(Reprinted from Detroit Free Press, September 2, 2018)
As hundreds of black-clad women gathered in a semicircle around the coffin of the Queen of Soul, serene, heartbroken and respectful, I am among them, standing near the front, when suddenly, I feel myself grow woozy.
It is a combination of emotion, heat, dehydration and sadness.
Lord, I cannot pass out during one of Delta Sigma Theta’s Sorority, Inc.’s most sacred rituals, the Omega Omega ceremony for Soror Aretha Franklin herself! So I slowly make my way through the sea of black and pearls to rest against a wall outside the rotunda at the Charles H. Wright Museum of African American History.

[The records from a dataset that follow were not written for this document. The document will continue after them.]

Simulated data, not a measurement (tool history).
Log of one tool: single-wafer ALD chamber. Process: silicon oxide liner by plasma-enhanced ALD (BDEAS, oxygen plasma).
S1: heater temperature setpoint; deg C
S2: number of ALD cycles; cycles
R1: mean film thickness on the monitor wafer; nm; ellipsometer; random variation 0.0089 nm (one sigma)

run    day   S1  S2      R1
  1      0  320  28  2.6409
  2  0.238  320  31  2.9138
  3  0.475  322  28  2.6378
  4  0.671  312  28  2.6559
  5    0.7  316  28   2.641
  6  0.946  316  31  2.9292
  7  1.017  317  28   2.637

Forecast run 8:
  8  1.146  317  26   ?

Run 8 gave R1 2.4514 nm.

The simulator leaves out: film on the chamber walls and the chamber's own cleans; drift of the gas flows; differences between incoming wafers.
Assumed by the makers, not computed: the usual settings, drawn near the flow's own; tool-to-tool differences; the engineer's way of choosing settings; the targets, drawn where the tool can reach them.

Instantly, a Soror, Juanita Anderson, sitting herself and holding a cane, places a hand on my shoulder.
She didn’t ask: Are you all right?
She didn’t ask: What’s wrong with you?
No, she quietly asks: “What can I do?”
This moment epitomizes sisterhood. It epitomizes the kind of womanhood, the kind of peoplehood to which we should all aspire. It epitomizes Aretha Franklin, as those who know her, love her, explain over and over in the week after her death.
She never asked: What’s wrong?
She asked her father: What can I do for the church?
She asked civil rights leaders: What can I do for the movement?
She asked her friends: What can I do to make you feel better?
And whether it was to make oxtail soup, write a secret check or host the party of the year, every year, where local unsung heroes mingled with superstars, Ms. Franklin proved how to love and how to do.